IN recent issues of the Christian Statesman, an organ of the Church party calling for religious legislation, the editor has been discussing the question of Church union in the United States. He deems such union entirely feasible on lines which he points out, and is hopeful that it may be consummated in the near future. In designating the Church as it will then be he uses the phrase, “united Church of Christ of the United States.” This is the first suggestion we have noticed for a name for the coming American State Church.
In pointing out the principles upon which Church unity is to be secured, the Statesman observes that the church must have “one uniform standard of practical morals,” and adds that “even conceding that it may be a lower standard for the organically united Church than some portions of the divided Church would have maintained for themselves, the general gain will be incalculable.” As no part of the divided Church maintains or even has maintained any higher standard of morality than the law of God, it will, in this view, be an “incalculable” gain for the Church to adopt a lower standard than this, if thereby her divided elements can become united.
This scheme of Church union also includes “an oath binding to the acceptance of the supreme authority of the Scriptures in matters of discipline as well as doctrine, a high standard of practical godly living linked with a full and faithful formulation of scriptural truth, and the consequent faithful proclamation of the latter together with the faithful enforcement of the former.” All of which is in the Statesman’s view, quite susceptible of realization.
As regards “heresy” in the Church, we learn that “She has no physical force to meet it, as the nation may meet secession and rebellion against its rightful authority. But she is endowed by her divine Head with government and discipline adequate to such an exigency in her life.” It is laid down that “all who rebel against her rightful authority cut themselves off from her communion as schismatics, and are not therefore to be recognized as any part of the visible Church of Christ. The question is not here whether those who thus resist the rightful authority of the Church may be true Christians or not. In the circumstances of this particular case it is a question of authority and insubordination.”
And thus “true Christians” may be cut off as heretics and schismatics because of refusal to submit to the “rightful authority” of the Church. And such individuals may when they become numerous enough, form churches of their own, but they will still be heretics, and no part of the “true Church.” It was precisely thus that the “schismatic” Protestant churches, as Rome views them, came into existence. They refused to recognize the “rightful authority” of the Church, as expressed in the decrees of church councils and of popes, and are still counted as heretics, and without the pale of the “true Church.”

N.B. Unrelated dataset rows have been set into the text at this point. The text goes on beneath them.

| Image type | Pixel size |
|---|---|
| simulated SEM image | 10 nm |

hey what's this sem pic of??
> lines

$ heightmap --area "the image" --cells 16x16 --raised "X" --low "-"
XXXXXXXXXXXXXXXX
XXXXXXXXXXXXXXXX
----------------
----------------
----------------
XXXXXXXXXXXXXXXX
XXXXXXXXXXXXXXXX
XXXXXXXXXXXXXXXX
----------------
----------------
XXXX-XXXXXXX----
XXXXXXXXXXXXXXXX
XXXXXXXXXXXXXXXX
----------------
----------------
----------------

The Statesman says that “with the development of the Romish system this rightful authority of the church through anathemas and intolerance and persecution was dethroned to make way for the despotism of the ‘mystery of iniquity’ and ‘the man of sin.’. But in the united Church of Christ of the United States, with principles as different from those of Romanism as light from darkness, rightful authority ought certainly to be able to maintain itself against all schism and ecclesiastical rebellion without any sacrifice of either civil or religious liberty.” But it was not “through anathemas and intolerance and persecution” that the Church became what it was before the days of the Reformers, and what, as the papacy, it has since continued to be. The intolerance and persecution were but the manifestation of the change that had already taken place in the Church’s character: they were the evil fruit being borne by the evil tree. The tree becomes evil before the evil fruit appears; the Church became corrupt in character before she became intolerant. And this change in her character was nothing else than a change in her principles. It was a change by which human authority was put in the place of the authority of God’s Word.
And these principles laid down by the Statesman for the “united Church of Christ of the United States” do not differ at all from the principles of the papacy. The papacy professes to act in perfect harmony with the Word of God; and all she asks of Protestants is submission to the “rightful authority” of the “true Church.” And as the “rightful authority” of the Church must prevail, it is more satisfactory to believe that in the exercise of this authority she is infallible. Hence the doctrine of papal infallibility,—a doctrine which is certainly a necessity to any system which makes the separation of “heretics” from the Church a question not of their real Christianity as determined by the written Word, but of their submission to Church “authority.”